March 23 (Reuters) - The World Bank will publish more of

its proprietary data, including on debt defaults, starting next

week as part of a push to attract more private sector investment

to developing countries, World Bank President Ajay Banga said.

Banga, speaking at the China Development Forum early Sunday,

China time, said the World Bank Group had mobilized $41 billion

of private capital for emerging markets and raised another $42

billion from the private sector for bond issuance last year,

with both totals to be eclipsed this year.

But he said more progress was needed, and the bank was

taking action on a number of fronts to overcome barriers holding

back private sector investment to developing economies.

Economic growth has slowed in developing countries, with

growth falling to barely 4% from 6% in two decades, Banga said,

noting that each lost percentage point dragged 100 million

people into poverty, while debt levels were rising.

Banga noted that developing countries also faced an

"unimaginable" gap between 1.1 billion young people expected to

enter the workforce in the next decade and expected job creation

of just 325 million jobs.

To better understand the issues, the bank convened a focus

group with 15 chief executives of asset management companies,

banks and operators who identified concerns such as regulatory

certainty, political risk insurance and foreign exchange risk,

he said.

The bank last month already announced reforms that will

consolidate its loan and investment guarantee structure and

triple its annual guarantees to $20 billion by 2030.

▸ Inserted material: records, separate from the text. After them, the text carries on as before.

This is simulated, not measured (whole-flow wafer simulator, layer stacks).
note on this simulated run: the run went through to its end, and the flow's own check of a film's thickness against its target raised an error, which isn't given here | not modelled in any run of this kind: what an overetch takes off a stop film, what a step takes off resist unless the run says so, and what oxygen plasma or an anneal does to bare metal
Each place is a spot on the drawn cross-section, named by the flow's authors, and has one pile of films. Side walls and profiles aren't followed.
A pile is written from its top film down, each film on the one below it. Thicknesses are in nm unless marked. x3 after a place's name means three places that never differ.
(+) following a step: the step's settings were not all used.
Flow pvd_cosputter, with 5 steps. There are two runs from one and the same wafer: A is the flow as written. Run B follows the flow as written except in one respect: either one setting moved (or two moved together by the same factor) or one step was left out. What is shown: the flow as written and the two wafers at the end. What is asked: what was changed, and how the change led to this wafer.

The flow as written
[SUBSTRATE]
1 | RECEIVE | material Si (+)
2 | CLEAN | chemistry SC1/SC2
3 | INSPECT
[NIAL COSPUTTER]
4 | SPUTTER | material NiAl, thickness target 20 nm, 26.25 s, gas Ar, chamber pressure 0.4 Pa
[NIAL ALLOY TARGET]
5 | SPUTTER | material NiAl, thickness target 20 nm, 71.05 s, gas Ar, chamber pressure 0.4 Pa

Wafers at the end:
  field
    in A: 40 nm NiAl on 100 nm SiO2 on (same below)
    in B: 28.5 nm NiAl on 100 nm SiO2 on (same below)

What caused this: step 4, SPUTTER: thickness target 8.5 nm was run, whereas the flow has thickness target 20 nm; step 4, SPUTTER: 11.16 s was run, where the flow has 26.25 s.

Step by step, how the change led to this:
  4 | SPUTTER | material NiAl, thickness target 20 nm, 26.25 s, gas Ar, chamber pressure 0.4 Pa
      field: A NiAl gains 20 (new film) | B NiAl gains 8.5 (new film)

Starting next week, Banga said, the bank and a consortium of

development institutions would also start publishing private

sector recovery data by county income level, as a step to

inspire investor confidence.

The World Bank would also publish private sector default

data broken down by credit rating, as well as sovereign default

and recovery rate statistics dating back to 1985, he said.

"All this work contributes to one goal: getting more private

sector capital into developing economies to drive impact and

create jobs," Banga said.

The former Mastercard CEO said the bank was also working on

a longer-term effort to build a securitization platform that

will make it easier for pension funds and other institutional

investors to bring their $70 trillion to emerging markets.

Bundling large standardized investments in one package would

encourage meaningful investment at scale, overcoming the current

patchwork of small, bespoke loans that each had their own

documents, risk and pricing, he said.

China's "remarkable journey" in the past five decades was a

testament to what is possible, Banga said, noting China had

created hundreds of millions of jobs, sharply reduced poverty

and cut emissions. Once a major World Bank borrower, China is

now one of the bank's biggest donors, he added.